After what has seemed like an endless series of irregular periods of action, including the issuance of a Final Rule (that was later revoked), the OCC, Federal Reserve, and FDIC finally issued their long-awaited amendments to the Community Reinvestment Act (CRA) regulations. And now they’re being contested in court – what is going to happen, and when might our institutions have to do something?
These are questions that don’t have answers yet, but that doesn’t mean we should sit on the sidelines waiting. The new rules are extensive and will mean huge changes for large institutions, and big changes for intermediate-sized institutions. Small institutions will have some options, though.
As expected, the compliance responsibilities are divided into three distinct categories, depending on institution asset size: small, intermediate, and large. The larger an institution is, the more changes to its CRA responsibilities it will see. But change will impact all institutions to some degree.
There are a number of strategic and operational decisions that must be made in advance of the effective date of the new rules. The core concepts of the CRA remain: institutions are evaluated on their performance within their communities, particularly on the lending side, with a particular focus on Low- and Moderate-Income (LMI) areas within its assessment area. But how these requirements will be evaluated is changing into a much more objective test, which means your institution must adjust.
We’ll discuss who has to do what and when and set the stage for individual institutions’ formation of working groups and stakeholder meetings, so you can understand how these changes impact you. We’ll pay particular attention to the timeframes involved, as implementation will be somewhat of a phased process.
What You’ll Learn
- What the new rule’s impacts are likely to be for large, intermediate, and even small institutions
- What will your institution’s asset size be when the new rules become effective? How should you plan for this?
- Will the new rules change where you do business, and how you do it?
- Adjusting to the new rule’s metrics-based approach – know where you stand now
- The four chief goals of the new rules:
- Encourage institutions to expand access to credit, investment, and banking services in LMI communities;
- Adapt to changes in the industry, including internet and mobile banking;
- Provide greater clarity and consistency in the application of the CRA regulations; and
- Tailor CRA evaluations and data collection to institution size and type
- How these goals will be accomplished, including new tests for large and intermediate institutions, and revised data collection responsibilities, among many other changes
- Evaluation of lending activities outside an institution’s assessment area
- Evaluation of activities in “non-branch delivery systems, such as online and mobile banking, branchless banking, and hybrid models.” What does this mean? What will be evaluated?
- Framework to evaluate digital delivery of products and services
- Listing CRA-eligible activities – what are these?
- More clarity with “community development”

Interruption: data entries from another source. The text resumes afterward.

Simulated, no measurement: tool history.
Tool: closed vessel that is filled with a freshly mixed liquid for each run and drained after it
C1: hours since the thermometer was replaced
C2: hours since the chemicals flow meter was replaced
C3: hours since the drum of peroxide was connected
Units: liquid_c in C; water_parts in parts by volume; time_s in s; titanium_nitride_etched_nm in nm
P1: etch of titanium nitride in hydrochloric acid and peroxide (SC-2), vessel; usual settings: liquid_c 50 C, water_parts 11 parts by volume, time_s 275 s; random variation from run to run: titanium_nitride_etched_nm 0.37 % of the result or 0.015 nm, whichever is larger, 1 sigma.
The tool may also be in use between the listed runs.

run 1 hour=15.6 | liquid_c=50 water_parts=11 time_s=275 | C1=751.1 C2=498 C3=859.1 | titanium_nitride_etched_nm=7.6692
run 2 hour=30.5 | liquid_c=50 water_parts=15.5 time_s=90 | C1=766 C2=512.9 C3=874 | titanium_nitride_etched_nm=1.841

- Reinforcing the connection between CRA and fair lending – it’s always been there but now it’s explicit
- Timeframes for compliance, including provisions allowing more times for institutions to come into compliance with the new regulation, especially in light of potential litigation
Who Should Attend
This webinar will be useful for anyone who has any sort of direct responsibility under the CRA, including compliance professionals, risk managers, auditors, legal counsel, and others, as well as anyone on the lending side who will be responsible for any of the many activities, products, and services that will be evaluated under the new standards will benefit from the discussion. And, of course, senior management and Boards of Directors will benefit by understanding what the new requirements entail and the timeframes for compliance with the new standards.